So, 400 Copy Editors Walk Into a Room...

The American Copy Editors Society's annual conference is over, and it received a lot of attention, including from NPR's On the Media. The transcripts from the show can be found here. (It is a good read ... and not too long.)

There are also some conference handouts posted on the conference Web site.


Moving Past Web 2.0?

The Web 2.0 Expo is going on this week in San Francisco, and the San Francisco Chronicle reporters covering it have a funny reporter's notebook about what the next name will be for the Web.

I vote for Web 2.1. But that's just me.


HTML That Complains

I was reading a book about HTML and CSS that said code should be written so that it is "complaint."

The last thing I would want is a Web site with HTML that complains, but that's OK, I'm pretty sure that they meant compliant HTML.

As an aside, it is a very good book that teaches the basics of HTML and CSS in an easy-to-follow manner.

Drink This One Up

How many times have you seen googling or to google as a verb to search the Web? I find it interesting, though not shocking, that Google does not include that definition in its own dictionary function.

It's not surprising that Google doesn't want to google to become a popular verb, though I do think they may have already lost that battle.


AP Allows Serial Comma (Sometimes)

For most of the time, serial commas should not be used if your publication is using the The Associated Press Stylebook.

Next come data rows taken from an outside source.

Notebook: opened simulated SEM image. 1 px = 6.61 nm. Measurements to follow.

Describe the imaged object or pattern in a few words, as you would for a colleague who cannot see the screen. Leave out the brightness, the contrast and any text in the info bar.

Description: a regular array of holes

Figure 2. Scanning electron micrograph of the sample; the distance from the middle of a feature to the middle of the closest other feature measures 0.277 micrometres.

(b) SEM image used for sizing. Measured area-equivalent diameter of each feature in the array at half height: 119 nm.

This is not the place I want to start an argument about the justification of using (or not using) serial commas. The AP Stylebook says:
IN A SERIES: Use commas to separate elements in a series, but do not put a comma before the conjunction in a simple series: The flag is red, white and blue. He would nominate Tom, Dick or Harry.
But then it says this:
Put a comma before the concluding conjunction in a series, however, if an integral element of the series requires a conjunction: I had orange juice, toast, and ham and eggs for breakfast.
Yep, it's right there in the punctuation section of the stylebook under comma. It's AP, in a muted way, saying it is OK to sometimes use the serial comma.

It just goes to show that you should read a sentence before doing search-and-destroy editing.


Two Words, Not One

Bill Walsh has an interesting post on Blogslot about using a one-word noun in place of a two-word verb.


A Look Back

I was looking through the Internet Archive the other day and thought it was funny to see this site's old posts and design.